Tuesday, February 07, 2017

Endeavor Morse, Joseph Brodsky and coping with the darkness of the Open Air Museum of Ignorance, Superstition and Backwardness.


It took a few days for me to see it, but last night's council meeting provided the necessary epiphany.

Why have I reacted so strongly against the scrubbed and polished fantasy land depicted in New Albany's new Comprehensive Plan?

Because it's delusional lipstick on an unreconstructed pig. We're still the Open Air Museum of Ignorance, Superstition and Backwardness.

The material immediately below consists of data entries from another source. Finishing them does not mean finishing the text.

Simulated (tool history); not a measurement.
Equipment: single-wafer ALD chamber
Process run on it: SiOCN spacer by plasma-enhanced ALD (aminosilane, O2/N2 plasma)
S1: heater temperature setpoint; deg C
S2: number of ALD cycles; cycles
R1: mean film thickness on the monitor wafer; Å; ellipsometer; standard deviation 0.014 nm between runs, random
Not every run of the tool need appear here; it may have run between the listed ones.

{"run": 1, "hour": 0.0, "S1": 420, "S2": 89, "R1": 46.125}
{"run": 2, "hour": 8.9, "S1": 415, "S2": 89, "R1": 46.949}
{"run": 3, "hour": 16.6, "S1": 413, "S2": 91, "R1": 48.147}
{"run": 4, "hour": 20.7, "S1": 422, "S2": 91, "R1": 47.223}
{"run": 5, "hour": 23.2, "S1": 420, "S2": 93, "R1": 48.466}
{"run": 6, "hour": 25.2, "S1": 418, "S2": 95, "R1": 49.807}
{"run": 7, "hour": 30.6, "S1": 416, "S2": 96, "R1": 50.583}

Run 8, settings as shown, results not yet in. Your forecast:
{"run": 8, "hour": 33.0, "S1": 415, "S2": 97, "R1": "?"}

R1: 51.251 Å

As last night's meeting amply attested, the same perennial prejudices, assumptions, idiocies and clannishness held by the same perennial ruling caste haven't gone anywhere at all in spite of the ballyhooed makeovers. Dan Coffey mouthed the mantra of the New Albanian dark ages, and a room filled with people who earnestly believe they're more intelligent than Coffey said and did nothing. From somewhere deep within his bunker, Jeff Gahan beamed proudly.

DC Endeavour Morse: How do you do it? Leave it at the front door?

DI Fred Thursday: 'Cause I have to. Case like this will tear a heart right out of a man. Find something worth defending.

DC Endeavour Morse: I thought I had! Found something.

DI Fred Thursday: Music? I suppose music is as good as anything. Go home. Put your best record on. Loud as it'll play. And with every note, you remember: That's something the darkness couldn't take from you.

[Thursday walk away, Morse emotionally looks at the view of Oxford and then leaves the rooftop]

The poet Joseph Brodsky (1940-1996) is a far cry from a defeated Scott Wood's imaginary magnum opus or the Inspector Morse prequel, but the unifying theme is darkness -- and dissent.

From Brodsky's obituary in the New York Times.

However, he was something of a spiritual dissenter, even as a boy. "I began to despise Lenin, even when I was in the first grade, not so much because of his political philosophy or practice . . . but because of his omnipresent images," he recalled.

That's my life young Brodsky is referring to, and I accept it, though some days are harder than others. It wasn't aimed at you, Chief. It was aimed at all of us, me included. Thanks to my friend Jon for inadvertently salvaging my morning with this poem.

---

I Sit By The Window

By Joseph Brodsky

I said fate plays a game without a score,
and who needs fish if you've got caviar?
The triumph of the Gothic style would come to pass
and turn you on--no need for coke, or grass.
I sit by the window. Outside, an aspen.
When I loved, I loved deeply. It wasn't often.

I said the forest's only part of a tree.
Who needs the whole girl if you've got her knee?
Sick of the dust raised by the modern era,
the Russian eye would rest on an Estonian spire.
I sit by the window. The dishes are done.
I was happy here. But I won't be again.

I wrote: The bulb looks at the flower in fear,
and love, as an act, lacks a verb; the zer-
o Euclid thought the vanishing point became
wasn't math--it was the nothingness of Time.
I sit by the window. And while I sit
my youth comes back. Sometimes I'd smile. Or spit.

I said that the leaf may destroy the bud;
what's fertile falls in fallow soil--a dud;
that on the flat field, the unshadowed plain
nature spills the seeds of trees in vain.
I sit by the window. Hands lock my knees.
My heavy shadow's my squat company.

My song was out of tune, my voice was cracked,
but at least no chorus can ever sing it back.
That talk like this reaps no reward bewilders
no one--no one's legs rest on my shoulders.
I sit by the window in the dark. Like an express,
the waves behind the wavelike curtain crash.

A loyal subject of these second-rate years,
I proudly admit that my finest ideas
are second-rate, and may the future take them
as trophies of my struggle against suffocation.
I sit in the dark. And it would be hard to figure out
which is worse; the dark inside, or the darkness out.